Create dagster pipelines by using reuseable modules and yaml configuration
Project description
Dagster Factory Pipelines
This python package allows to create dagster pipelines by using reuseable modules and yaml configuration.
Features
- Provide base classes for own module, triggers, asset_checks creation and a simple way of registration for new models
- Out of the boxes has predefined modules for http_requests, pandas operations, arcgis, csv store
- Supports templating with jinja syntax
- Configuration of a data pipeline via yaml
- Provides simplify definition for job schedules, triggers, partitions, hooks, i/o manager
How to use dagster yaml pipelines in the project
pip install dagster-factory-pipelines
Define Dagsters defs
from dagster_factory_pipelines import DagsterPipeline
pipeline = DagsterPipeline()
pipeline.run()
defs = pipeline.get_definition()
By default DagsterPipelines looking for the main.yaml file in the root directory of the python project. It can be changed to any other files if needed.
How to create own module
Modules can be created in any python files. The most important part to make sure that module is registered during DagsterPipeline runtime.
Dagster asset module
There are two requirements for the module. It should use abstract class and it should be registered and accessible to pipeline module during runtime.
ModuleBase abstract class has important information about asset from the yaml configuration, such as asset ins, dependencies, partition, group name, asset name.
@register_module("questdb.api")
class QuestDbGet(ModuleBase):
"""
Retrieves data from quest db api and store it as a pandas dataframe
"""
endpoint: str
query: str
# auth staff later
def create_asset(self) -> AssetsDefinition:
@asset(
kinds = ["python"],
description="Gets data from QuestDB and returns as dataframe",
**self.asset_args
)
def get_quest_db_data(context:OpExecutionContext) -> pd.DataFrame:
self.create_pk(context)
context.log.info(f"QuestDB endpoint:{self.endpoint}, Query: {self.query}")
res = Request(self.endpoint, [], None, params={"query":self.query.format(**self.pk)})
data = res.get_data()
data = data.json()
columns = [col["name"] for col in data["columns"]]
return pd.DataFrame(pd.DataFrame(data.get("dataset"), columns=columns))
return get_quest_db_data
create_asset method should be declared. In this method we simply create traditional dagster asset. We can use all params catched from the yaml file via **self.asset_args argument.

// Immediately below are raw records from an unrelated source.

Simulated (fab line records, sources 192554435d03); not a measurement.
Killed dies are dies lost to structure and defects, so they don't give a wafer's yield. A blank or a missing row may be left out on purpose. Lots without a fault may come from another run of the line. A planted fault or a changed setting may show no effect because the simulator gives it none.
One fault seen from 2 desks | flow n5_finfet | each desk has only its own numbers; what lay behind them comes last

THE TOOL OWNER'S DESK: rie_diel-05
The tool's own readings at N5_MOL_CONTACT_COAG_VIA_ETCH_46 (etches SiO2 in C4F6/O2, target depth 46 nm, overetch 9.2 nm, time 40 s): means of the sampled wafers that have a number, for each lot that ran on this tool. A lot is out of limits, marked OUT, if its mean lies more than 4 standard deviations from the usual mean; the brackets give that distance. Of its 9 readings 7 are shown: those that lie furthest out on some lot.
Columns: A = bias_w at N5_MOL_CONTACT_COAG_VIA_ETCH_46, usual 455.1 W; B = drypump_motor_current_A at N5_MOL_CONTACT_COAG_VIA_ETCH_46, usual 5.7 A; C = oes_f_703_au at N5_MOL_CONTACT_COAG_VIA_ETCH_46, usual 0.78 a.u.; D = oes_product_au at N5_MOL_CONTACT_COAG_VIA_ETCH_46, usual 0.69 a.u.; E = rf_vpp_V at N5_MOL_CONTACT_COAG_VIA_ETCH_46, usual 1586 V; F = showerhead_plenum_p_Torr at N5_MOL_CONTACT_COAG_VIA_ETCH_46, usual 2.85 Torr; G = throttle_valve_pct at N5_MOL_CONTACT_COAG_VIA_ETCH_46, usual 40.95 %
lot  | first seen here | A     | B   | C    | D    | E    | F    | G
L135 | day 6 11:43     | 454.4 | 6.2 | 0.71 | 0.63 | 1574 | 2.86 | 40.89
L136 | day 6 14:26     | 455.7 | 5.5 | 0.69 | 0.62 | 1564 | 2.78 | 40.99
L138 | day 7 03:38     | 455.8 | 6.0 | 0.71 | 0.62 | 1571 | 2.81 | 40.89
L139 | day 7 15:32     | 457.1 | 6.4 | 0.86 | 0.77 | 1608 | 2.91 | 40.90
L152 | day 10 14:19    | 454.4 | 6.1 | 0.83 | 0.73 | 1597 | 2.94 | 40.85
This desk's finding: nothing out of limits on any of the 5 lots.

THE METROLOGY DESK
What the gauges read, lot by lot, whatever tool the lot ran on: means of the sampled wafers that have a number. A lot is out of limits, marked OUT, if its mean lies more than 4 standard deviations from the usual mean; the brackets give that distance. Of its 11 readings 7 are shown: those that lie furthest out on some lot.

These are required values for the module. For the type checking the base pydantic module is used here.
endpoint: str
query: str
As a result we can start using this module directly in the configuration file.
- asset: quest_db_data
module: questdb.api
params:
endpoint:
query:
If any of required parameters are missing Dagster will notify user about missing values in the configuration.
Dagster sensor module
Dagster asset check module
Dagster pipeline
pipeline structured in the logical way for Dagster
environment:
io_manager:
s3:
resources:
- resource: name of the registered resource
name: name of the resource that will be used in dagster
params: additional params for the defined resource
jobs:
- template: template_path
prefix: Optional prefix
vars:
var1: var1_value
....
varnN: varN_value
- job:
triggers:
- trigger: registered trigger name
params:
param1: param1
paramN: paramN
hooks:
- hook: registered hook name
partition:
type: type of the date partition
start: start date
end: end date
elements: list of static elements for the partition
schedule:
m: execution minute
h: hour of execution
active: state of the schedule
cron: cron job based schedule required for non partition schedule
assets:
- asset: name of the asset
ins: name of the in(only one possible)
deps: list of dependencies. Name of the previous assets
group: name of the group
module: module name
params: additional params for module
param1: param1
paramN: paramN
checks: asset checks can be used for non partitioned asset
- check: name of the registered check
params:
param1: param1
paramN: paramN
- template: path to asset template
prefix: prefix for the template
vars: variables defined in the template
var1: var1
varN: varN
Job
At the moment job definition is always required. It is impossible to create asset only pipeline.
Jobs can be defined in two ways. From a separate file via template or directly in the file.
jobs:
- job:
- template: jobs/template.yaml
Template
Templates support jinja syntax. This allows to create reuseable templates for the repetitive tasks.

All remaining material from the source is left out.